A group of activists gathered at London’s Leicester Square Thursday night to protest the premiere of Fifty Shades of Grey.
The R-rated film, which is an adaptation of E.L. James’ erotic novel of the same name, is predicted to be one of the biggest films of the year. The book series has sold more than 100 million copies worldwide and has been the subject of debate since being announced.
Close to a dozen people from a group which calls itself “50 Shades of Domestic Abuse” held banners with messages that read “Mr. Grey is a Rapist” and “Christian: Predator not Protector.”

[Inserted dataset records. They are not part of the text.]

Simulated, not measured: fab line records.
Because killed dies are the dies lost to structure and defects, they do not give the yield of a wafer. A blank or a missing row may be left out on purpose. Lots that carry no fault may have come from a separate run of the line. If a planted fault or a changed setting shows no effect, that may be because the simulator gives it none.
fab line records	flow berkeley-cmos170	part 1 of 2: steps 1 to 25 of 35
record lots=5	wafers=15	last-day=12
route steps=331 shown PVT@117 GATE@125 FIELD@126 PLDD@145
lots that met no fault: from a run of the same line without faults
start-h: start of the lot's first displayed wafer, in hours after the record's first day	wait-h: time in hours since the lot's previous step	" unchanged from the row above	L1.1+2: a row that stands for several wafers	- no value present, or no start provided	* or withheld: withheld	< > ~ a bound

“We kind of take issue with the idea that Fifty Shades is a love story,” protestor Emma Tofi told The Hollywood Reporter. “It comes from this very stereotypical thing that there’s the damage man who needs to be fixed through love, and I think the whole BDSM thing gives it a new dimension.”
The group was founded more than two years ago by Natalie Collins after the publishing of James’ book.
Tofi explained her opinion that the novel isn’t “anti-consensual BDSM,” and that the practice is “dangerously misrepresented” in Fifty Shades of Grey.
“There are two major abuse myths that we think 50 shades propagates,” she added. “One is that if you were abused in your past it completely excuses your behavior in the present. The other is that if you love an abusive person the right way, they’ll magically change and they live happily ever after, which is hugely dangerous and actually very offensive to men and women who have experienced a relationship with somebody abusive.”
The protesters claim they’re not trying to stop people from seeing the film, but simply want to start a conversation.
“When something is so massively excepted into popular culture, when it features such troubling issues, that discourse needs to happen,” she asserted.
Director Sam Taylor-Johnson fired back at the criticism at the London premiere, saying her film doesn’t glamorize domestic abuse. “Every sexual encounter that she has with Christian is one that she’s gone into willingly and complicity until the moment he crosses the line,” Johnson told BBC.
“And when he crosses that line it’s a very firm no and she has the final word–she has all the power and he’s the vulnerable one so I don’t think there’s any glamorization of it,” she finished.
A source confirmed to THR that similar protests were planned for screenings of Fifty Shades in Los Angeles and Spain.